TrollHunter

These details have not been verified by PyPI

Project links

Homepage

Project description

TrollHunter

TrollHunter is a Twitter Crawler & News Website Indexer. It aims at finding Troll Farmers & Fake News on Twitter.

It composed of three parts:

Twint API to extract information about a tweet or a user
News Indexer which indexes all the articles of a website and extract its keywords
Analysis of the tweets and news

Installation

You can either run

pip3 install TrollHunter

or clone the project and run

pip3 install -r requirements.txt

Docker

TrollHunter requires many services to run

ELK ( Elastic Search, Logstash, Kibana)
InfluxDb & Grafana
RabbitMQ

You can either launch them individually if you already have them setup or use our docker-compose.yml

Install Docker
Run docker-compose up -d

Setup

Change the .env with the required values Export the .env variables

export $(cat .env | sed 's/#.*//g' | xargs)

Twitter crawler

Twint

For crawl tweets and extract user's information we use Twint wich allow us to get many information without using Twitter api.
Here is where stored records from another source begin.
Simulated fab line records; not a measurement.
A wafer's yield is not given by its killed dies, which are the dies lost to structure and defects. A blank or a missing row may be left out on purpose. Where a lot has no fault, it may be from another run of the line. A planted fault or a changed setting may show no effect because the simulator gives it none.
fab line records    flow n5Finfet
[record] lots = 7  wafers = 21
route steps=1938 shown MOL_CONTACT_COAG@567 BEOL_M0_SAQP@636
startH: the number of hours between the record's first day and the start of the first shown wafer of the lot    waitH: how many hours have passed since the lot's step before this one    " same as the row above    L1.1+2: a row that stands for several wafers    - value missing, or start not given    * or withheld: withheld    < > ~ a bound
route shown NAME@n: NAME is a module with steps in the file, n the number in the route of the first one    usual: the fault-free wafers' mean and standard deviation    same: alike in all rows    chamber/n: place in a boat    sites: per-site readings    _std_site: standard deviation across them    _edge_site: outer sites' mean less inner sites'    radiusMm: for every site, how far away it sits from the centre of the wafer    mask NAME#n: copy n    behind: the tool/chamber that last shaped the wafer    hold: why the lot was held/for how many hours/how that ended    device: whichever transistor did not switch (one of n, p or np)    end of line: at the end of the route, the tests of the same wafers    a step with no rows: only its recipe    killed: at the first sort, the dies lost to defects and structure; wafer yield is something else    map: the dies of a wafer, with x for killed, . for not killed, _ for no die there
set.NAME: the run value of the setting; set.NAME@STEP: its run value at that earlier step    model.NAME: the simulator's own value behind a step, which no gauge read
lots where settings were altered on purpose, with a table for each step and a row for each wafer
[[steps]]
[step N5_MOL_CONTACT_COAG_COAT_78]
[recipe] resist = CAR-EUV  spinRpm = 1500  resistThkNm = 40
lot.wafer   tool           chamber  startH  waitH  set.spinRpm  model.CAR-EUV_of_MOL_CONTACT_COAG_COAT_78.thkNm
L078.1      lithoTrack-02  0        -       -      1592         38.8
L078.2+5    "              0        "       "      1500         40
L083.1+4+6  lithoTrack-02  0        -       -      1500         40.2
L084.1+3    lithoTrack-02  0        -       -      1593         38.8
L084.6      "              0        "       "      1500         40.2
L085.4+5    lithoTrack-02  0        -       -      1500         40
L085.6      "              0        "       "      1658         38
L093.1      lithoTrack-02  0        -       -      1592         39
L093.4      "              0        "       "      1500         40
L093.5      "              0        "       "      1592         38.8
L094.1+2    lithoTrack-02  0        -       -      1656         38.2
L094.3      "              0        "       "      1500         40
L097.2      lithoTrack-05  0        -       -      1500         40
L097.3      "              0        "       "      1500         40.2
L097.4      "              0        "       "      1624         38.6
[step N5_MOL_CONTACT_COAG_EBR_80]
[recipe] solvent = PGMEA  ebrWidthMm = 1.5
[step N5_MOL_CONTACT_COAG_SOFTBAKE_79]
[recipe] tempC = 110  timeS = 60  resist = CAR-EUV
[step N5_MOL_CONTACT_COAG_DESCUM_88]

Some of the benefits of using Twint vs Twitter API:

Can fetch almost all Tweets (Twitter API limits to last 3200 Tweets only);
Fast initial setup;
Can be used anonymously and without Twitter sign up;
No rate limitations.

When we used twint, we encountered some problems:

Bad compatibility with windows and datetime
We can't set a limit on the recovery of tweets
Bug with some user-agent

So we decided to fork the project.

With allow us to:

get tweets
get user information
get follow and follower
search tweet from hashtag or word

API

For this we use the open-source framework flask.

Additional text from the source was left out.